According to the USFA (United States Fire Administration), a large portion of residential fires occurs during the winter months. So, with winter weather now among us, it is important to be cautious about things that can start home fires and how we can prevent them.
Cooking triggers the most winter home fires annually, partly because during winter months, we tend to cook and bake more frequently. Here are some suggestions to prevent home fires while cooking up a storm this winter.
- Make sure your sleeves do not come in contact with flames or heat source. Wear short sleeves or tight-fitting sleeves when cooking.
- Keep pot handles turned inward to prevent spills.
- Keep combustible items like pot holders, towels, and paper or plastic bags away from burners.
- Don’t put metal in a microwave. Utensils, aluminum foil or twist-tie wraps can cause a fire.
- Use caution with microwaved food and liquid. They can become very hot.
- Unplug appliances like toasters and coffee makers when not in use.
- Don’t use the oven for storage.
- Make sure that smoke detectors are working.
- Make sure you have a kitchen fire extinguisher that’s rated for all types of fires. (Check out MIJA’s fire extinguisher guide to make sure you are prepared)
Heating equipment such as space heaters, wood stoves, and fireplaces are the cause of one in seven winter home fires annually. Here are some suggestions to stay safe this winter while using an alternate heating source!
- Only plug one heat-producing electrical appliance in at a time in an electrical socket (such as a space heater).
- Make sure your space heater has safety settings and it will automatically turn off if it tips over.
- Keep anything that can burn at least three feet away from heat sources, such as fireplaces, wood stoves, radiators or space heaters.
- Close wood stove doors unless loading the fire or adding wood or pellets.
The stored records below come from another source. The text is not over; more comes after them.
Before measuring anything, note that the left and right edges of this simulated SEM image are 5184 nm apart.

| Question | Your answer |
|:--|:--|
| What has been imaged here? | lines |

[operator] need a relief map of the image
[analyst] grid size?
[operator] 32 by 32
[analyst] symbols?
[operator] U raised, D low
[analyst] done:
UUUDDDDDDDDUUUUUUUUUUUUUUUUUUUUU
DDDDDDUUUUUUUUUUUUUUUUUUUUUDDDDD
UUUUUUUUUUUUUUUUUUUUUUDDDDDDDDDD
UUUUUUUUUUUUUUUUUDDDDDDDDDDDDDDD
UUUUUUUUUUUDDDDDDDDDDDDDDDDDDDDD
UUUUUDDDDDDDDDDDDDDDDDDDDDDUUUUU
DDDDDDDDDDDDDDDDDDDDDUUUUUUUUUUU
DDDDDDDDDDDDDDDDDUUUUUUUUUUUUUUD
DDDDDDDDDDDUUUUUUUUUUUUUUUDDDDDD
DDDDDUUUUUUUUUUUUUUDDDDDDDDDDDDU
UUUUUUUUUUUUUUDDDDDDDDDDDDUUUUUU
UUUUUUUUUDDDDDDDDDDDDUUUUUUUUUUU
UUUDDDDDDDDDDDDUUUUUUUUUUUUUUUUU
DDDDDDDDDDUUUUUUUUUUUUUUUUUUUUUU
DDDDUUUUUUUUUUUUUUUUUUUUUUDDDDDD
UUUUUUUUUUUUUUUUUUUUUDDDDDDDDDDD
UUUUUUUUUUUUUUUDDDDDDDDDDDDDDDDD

- Get a qualified professional to inspect and clean your chimney and vents before you start using it.
- Install metal or heat-tempered screen around your fireplace.
- Store cooled ashes at least 10 feet from your home in a tightly sealed metal container.
- Make sure to have a carbon monoxide alarm installed and test it at least once per month.
- Store portable generators away from windows and as far away as possible from your house.